Don't Fly Blind: Why You Need Log Data When Load Testing
Load testing without logs is a bit like flying a plane without ever looking at your dashboard
By Trevor Parsons, Co-founder and Chief Scientist, Logentries
Having spent many years completing a PhD in distributed systems with a research group that goes by the name of the 'Performance Engineering Lab,' load testing has ever since been close to my heart :) In fact Logentries was originally spawned after working closely on a number of research projects with IBM’s Performance and System Test teams. These teams were responsible for load and stress testing very large enterprise applications and needed a better way to understand if their load tests had passed or failed.
Test teams are regularly faced with questions from management after a load test has completed: “Did we pass?”, “Can we ship?”
And very often a measured response from the test team is: “Give us some time to check the logs to make sure we didn’t miss anything.”

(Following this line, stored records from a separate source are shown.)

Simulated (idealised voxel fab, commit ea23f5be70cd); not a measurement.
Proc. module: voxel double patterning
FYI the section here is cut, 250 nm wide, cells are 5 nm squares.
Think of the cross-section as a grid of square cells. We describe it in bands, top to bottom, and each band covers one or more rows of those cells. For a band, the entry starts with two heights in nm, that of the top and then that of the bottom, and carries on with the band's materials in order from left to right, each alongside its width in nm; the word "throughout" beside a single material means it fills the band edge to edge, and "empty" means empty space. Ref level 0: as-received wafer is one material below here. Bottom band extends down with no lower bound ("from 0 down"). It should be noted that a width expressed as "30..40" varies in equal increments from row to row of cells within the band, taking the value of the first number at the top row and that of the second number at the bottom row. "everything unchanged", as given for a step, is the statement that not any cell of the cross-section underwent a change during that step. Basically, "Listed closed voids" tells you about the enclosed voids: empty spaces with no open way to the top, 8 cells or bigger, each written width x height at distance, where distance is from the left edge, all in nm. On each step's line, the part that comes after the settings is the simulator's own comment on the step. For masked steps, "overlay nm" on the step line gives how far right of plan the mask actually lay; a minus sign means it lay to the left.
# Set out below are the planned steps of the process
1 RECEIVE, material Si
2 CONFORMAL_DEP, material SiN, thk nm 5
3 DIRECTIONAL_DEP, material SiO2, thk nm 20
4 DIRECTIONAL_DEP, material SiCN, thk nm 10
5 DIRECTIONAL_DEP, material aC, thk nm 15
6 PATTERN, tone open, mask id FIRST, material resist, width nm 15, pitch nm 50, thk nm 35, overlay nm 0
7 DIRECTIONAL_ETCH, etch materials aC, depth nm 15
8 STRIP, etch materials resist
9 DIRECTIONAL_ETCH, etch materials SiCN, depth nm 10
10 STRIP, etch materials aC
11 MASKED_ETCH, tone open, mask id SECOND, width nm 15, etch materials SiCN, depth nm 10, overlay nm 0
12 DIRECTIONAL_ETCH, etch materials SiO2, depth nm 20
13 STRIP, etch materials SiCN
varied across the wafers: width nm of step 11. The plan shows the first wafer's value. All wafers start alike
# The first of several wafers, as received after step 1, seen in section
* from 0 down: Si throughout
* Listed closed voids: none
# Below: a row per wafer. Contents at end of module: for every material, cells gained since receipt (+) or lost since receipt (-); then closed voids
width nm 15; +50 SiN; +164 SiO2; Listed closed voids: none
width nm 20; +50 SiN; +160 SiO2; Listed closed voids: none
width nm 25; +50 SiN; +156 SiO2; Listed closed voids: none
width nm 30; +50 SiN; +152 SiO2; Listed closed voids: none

Due to the nature of load testing however, the volume of data produced during long (e.g. 7 day) test runs or during stress tests can be enormous and very difficult to properly analyze without the correct tools. Logentries was designed to take large volumes of log data and very quickly identify if that data contained errors, exceptions, warnings etc. so that test teams could quickly understand system behavior during test runs.
However every load test starts with a load testing technology like BlazeMeter where you can design and shape your tests such that they stress your system to fit your expected usage patterns. BlazeMeter also gives you a great pulse on how your system is performing during a load test - for example, BlazeMeter’s dashboard will show you response times, throughput rates, HTTP status codes etc. This is where load testing and log management fit so well together… if something looks awry form your BlazeMeter dashboard you can use Logentries to investigate the issue and figure out what caused it.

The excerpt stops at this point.